The Need for A Holistic Prioritization Approach
To combat this doom-spiral, organizations must adopt a more sophisticated approach to application security, based on evidence-driven prioritization. This requires a shift from generic alert handling to a comprehensive model that covers code from design stages to runtime, and includes multiple elements:
Reachability: Is the vulnerable code used, and is it reachable?
Exploitability: Are the conditions for exploitation present in this environment?
Business Impact: Would a breach here cause real damage?
Cloud-to-Code Mapping: Where in the SDLC did this issue originate?
By implementing such a framework, organizations can effectively filter out the noise and focus their efforts on the small percentage of alerts that pose a genuine threat. This improves security effectiveness, frees up valuable resources, and enables more confident development practices.
OX Security is addressing this challenge with Code Projection, an evidence-based security technology that maps cloud and runtime elements back to code origin, enabling contextual understanding and dynamic risk prioritization.
Real-World Impact
The data tells a powerful story: By using evidence-based prioritization, the alarming average of 569,354 total alerts per organization can be reduced to 11,836, of which only 202 require immediate action.
Industry benchmarks reveal several key insights:
Consistent Noise Thresholds: Baseline noise levels remain remarkably similar across different environments, whether enterprise or commercial, regardless of industry.
Enterprise Security Complexity: Enterprise environments face significantly greater challenges due to their broader tool ecosystem, larger application footprint, higher volume of security events, more frequent incidents, and elevated overall risk exposure.
Financial Sector Vulnerability: Financial institutions experience distinctively higher alert volumes. Their processing of financial transactions and sensitive data makes them high-value targets. As the Verizon Data Breach Investigations Report indicates, 95% of attackers are motivated primarily by financial gain rather than espionage or other reasons. Financial institutions' proximity to monetary assets creates direct profit opportunities for attackers.
The findings have far-reaching implications. If less than 95% of application security fixes are critical to the organization, then all organizations invest enormous resources in triage, programming, and cybersecurity hours in vain. This waste extends to payments for bug-bounty programs, where white-hat hackers find vulnerabilities to fix, as well as the costs of complicated fixes for vulnerabilities that were not discovered early and reached production. The final significant cost is the tension created within organizations between development teams and security teams, who demand fixes for vulnerabilities that aren't relevant.
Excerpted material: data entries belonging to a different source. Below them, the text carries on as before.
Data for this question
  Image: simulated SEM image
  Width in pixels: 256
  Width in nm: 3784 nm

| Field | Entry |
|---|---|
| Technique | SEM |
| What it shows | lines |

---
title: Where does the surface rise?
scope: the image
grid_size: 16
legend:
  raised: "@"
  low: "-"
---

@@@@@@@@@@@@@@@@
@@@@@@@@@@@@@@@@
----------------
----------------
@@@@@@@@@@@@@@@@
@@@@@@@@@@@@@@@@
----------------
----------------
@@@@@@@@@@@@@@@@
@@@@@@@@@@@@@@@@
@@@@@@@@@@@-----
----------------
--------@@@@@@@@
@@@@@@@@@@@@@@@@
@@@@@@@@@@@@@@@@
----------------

Detection failed, Prioritization is the Way Forward
As organizations face a projected 50,000 new vulnerabilities in 2025 alone, the stakes for effective security triage have never been higher. The old model of "detect everything, fix later" is not just outdated - it's dangerous.
OX Security's Report makes a compelling case: The future of application security lies not in addressing every possible vulnerability but in intelligently identifying and focusing on the issues that pose real risk.